This book captured me with the dedication, "To those who died in 1483." I paused here considering what I already knew about this tragic year. Higginbotham uses a completely different method of sharing her theory on Richard III, telling the story from the points-of-view of Henry Stafford, the Duke of Buckingham, and his wife, Kate Woodville. Besides the fact that I am not crazy about the alternating first-person chapters, this new perspective was quite refreshing.
The Woodvilles of "The Stolen Crown" are not the grasping, scheming upstarts that so many others portray them as. Elizabeth (Bessie) is a quiet, pious woman who agrees to marry a handsome young king. It is the king who is determined to take care of her family. Henry is not forced into a loveless marriage to a Woodville spinster, but is quite happily married to Kate when they are both children. It was an eye opening read in which these characters were written so differently than what I am used to that I had to remind myself who they were from time to time. "That sweet Bessie girl? That's Elizabeth Woodville!"

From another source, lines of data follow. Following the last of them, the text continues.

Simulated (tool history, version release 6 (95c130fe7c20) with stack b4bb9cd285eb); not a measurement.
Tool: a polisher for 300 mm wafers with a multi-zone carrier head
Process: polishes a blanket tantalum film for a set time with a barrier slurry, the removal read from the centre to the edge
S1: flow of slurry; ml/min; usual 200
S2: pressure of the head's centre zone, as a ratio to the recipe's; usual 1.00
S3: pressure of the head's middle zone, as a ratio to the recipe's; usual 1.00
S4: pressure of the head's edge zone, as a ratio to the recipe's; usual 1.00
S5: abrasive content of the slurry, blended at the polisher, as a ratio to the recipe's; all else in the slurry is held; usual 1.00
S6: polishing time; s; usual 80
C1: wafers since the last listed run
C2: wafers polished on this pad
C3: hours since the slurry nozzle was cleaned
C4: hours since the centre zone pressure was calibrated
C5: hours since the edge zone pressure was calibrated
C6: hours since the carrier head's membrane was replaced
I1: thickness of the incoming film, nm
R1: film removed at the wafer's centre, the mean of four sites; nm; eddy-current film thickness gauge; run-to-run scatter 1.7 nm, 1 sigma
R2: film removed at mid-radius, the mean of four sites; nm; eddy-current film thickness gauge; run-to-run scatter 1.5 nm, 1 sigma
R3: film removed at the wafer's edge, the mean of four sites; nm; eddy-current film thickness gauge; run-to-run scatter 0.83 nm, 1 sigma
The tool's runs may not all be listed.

Richard, Duke of Gloucester and later Richard III, is quite dastardly but in a more believable way than Shakespeare. Rather than reveling in his evilness, he does things because he feels that the ends justify the means. His manipulations and justifications go to far and he ends up turning people against him, even people who loved him.
Higginbotham makes a good case for how people are characterized in her author's notes. Maybe the Woodvilles were not really all scheming witches, maybe Richard was the creep that Shakespeare said he was, maybe the Duke of Buckingham was a basically good, but naïve, guy. If only we could truly know.
It was new to me to cry for Richard and John Woodville, cringe when Richard moved toward someone, and to feel pity and affection for Henry Stafford. This is where "The Stolen Crown" excels: in convincing the reader that the people you thought you had figured out were really entirely different. This was probably the most realistic portrayal of Richard that I have read, even if it was not the most romantic and enjoyable. A part of me will always hope that the Richard of "Sunne in Splendour" is somehow true.
Higginbotham includes a huge cast of characters that can be somewhat confusing even if you are basically familiar with the events surrounding 1483. However, she does not include the description of battles, so if that is something that you can't live without in a Wars of the Roses era novel, you will be disappointed. If you are a hardcore Ricardian, you may find it difficult. But if you are looking for a clever, fast-paced, well-written look at what might have been from a fresh point of view, you will enjoy this book.